Hicks’ journey to Quail Hollow

By |  August 9, 2017 0 Comments

Quail Hollow Assistant Superintendent Brandon Hicks directs traffic before morning maintenance.

What started as a weekend job at High Point (N.C.) Country Club raking bunkers, weed eating creek banks and mowing greens at 15 years old has led Quail Hollow Assistant Superintendent Brandon Hicks to the 2017 PGA Championship.

That is an extreme simplification of his career so far, but what Hicks says originally drew him to golf was that he had one uncle that is a superintendent, another uncle on the sales side of the golf industry and his dad was an avid golfer.

His journey to Quail Hollow included stops as a Division 1 collegiate soccer player at Elon (N.C.) University, a general management internship with the Greensboro, N.C.’s Forest Oaks Country Club and an eventual degree in sports management from Elon in hopes of pursuing a career as a golf course GM.

After all that, “the long and short of it” according to Hicks, he missed the outdoors and worked a turf maintenance job at Northridge Country Club, Raleigh, N.C., while he earned a turf management associate’s degree from North Carolina State University. He was able to earn the degree in three semesters and graduated December 2008. A month after graduation, Hicks moved to Florida for a job at Seminole Golf Club, Juno Beach, Fla., before landing his current position with Quail Hollow in 2012.

In the lead up to the tournament he was focused on the locations and the building of the grandstands, bleachers and any kind of tent structure on the golf course.

“I was really acting as the liaison between our department and the PGA of America to make sure everything is running smoothly with as little disruption to our membership as possible,” says Hicks.

Hicks has been at Quail Hollow to prepare and maintain the course for four Wells Fargo Championships. When we asked what the difference going to be between the Wells Fargo hosted in May and the PGA Championship in August, he says, “It’s definitely going to be an adjustment.”

“One thing is that we have light for a lot longer. So our evening shifts we are going to be working in the daylight and not that dusk hour,” adds Hicks. “Probably the obvious thing is that we’re playing tournament golf on a different turf. Typically the course is overseeded with ryegrass. This time this is going to a bermudagrass course. So it will look a lot different to the naked eye.”

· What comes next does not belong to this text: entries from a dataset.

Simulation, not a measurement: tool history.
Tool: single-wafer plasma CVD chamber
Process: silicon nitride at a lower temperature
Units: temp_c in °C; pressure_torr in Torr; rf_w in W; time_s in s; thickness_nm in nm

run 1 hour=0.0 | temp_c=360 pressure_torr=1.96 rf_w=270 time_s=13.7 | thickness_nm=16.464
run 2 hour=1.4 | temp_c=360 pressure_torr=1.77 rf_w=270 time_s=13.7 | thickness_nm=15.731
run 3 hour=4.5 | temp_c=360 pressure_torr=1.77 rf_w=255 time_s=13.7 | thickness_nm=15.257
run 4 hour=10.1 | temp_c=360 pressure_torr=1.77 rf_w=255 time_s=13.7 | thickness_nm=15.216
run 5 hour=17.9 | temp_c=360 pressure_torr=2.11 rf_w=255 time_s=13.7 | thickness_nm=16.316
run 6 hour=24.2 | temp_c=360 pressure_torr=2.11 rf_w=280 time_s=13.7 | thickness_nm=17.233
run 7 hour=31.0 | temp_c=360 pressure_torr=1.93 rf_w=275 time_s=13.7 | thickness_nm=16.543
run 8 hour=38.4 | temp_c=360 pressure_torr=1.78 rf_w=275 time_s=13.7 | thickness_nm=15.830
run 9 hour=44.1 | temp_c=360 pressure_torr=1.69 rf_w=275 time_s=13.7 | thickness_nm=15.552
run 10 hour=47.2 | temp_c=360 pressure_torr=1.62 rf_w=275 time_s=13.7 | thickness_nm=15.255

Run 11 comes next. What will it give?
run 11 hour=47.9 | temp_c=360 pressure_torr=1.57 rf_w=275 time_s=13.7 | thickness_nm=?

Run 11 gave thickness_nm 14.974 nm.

The time of year and the turf isn’t the only difference at Quail Hollow, according to Hicks.

“This is unlike any other crew I have ever been a part of,” says Hicks. “There are a lot of guys that have a real practical understanding and knowledge of what we’re trying to do. It’s neat that I can have a guy 10 to 15 years younger than me open my eyes to a different way of doing something.”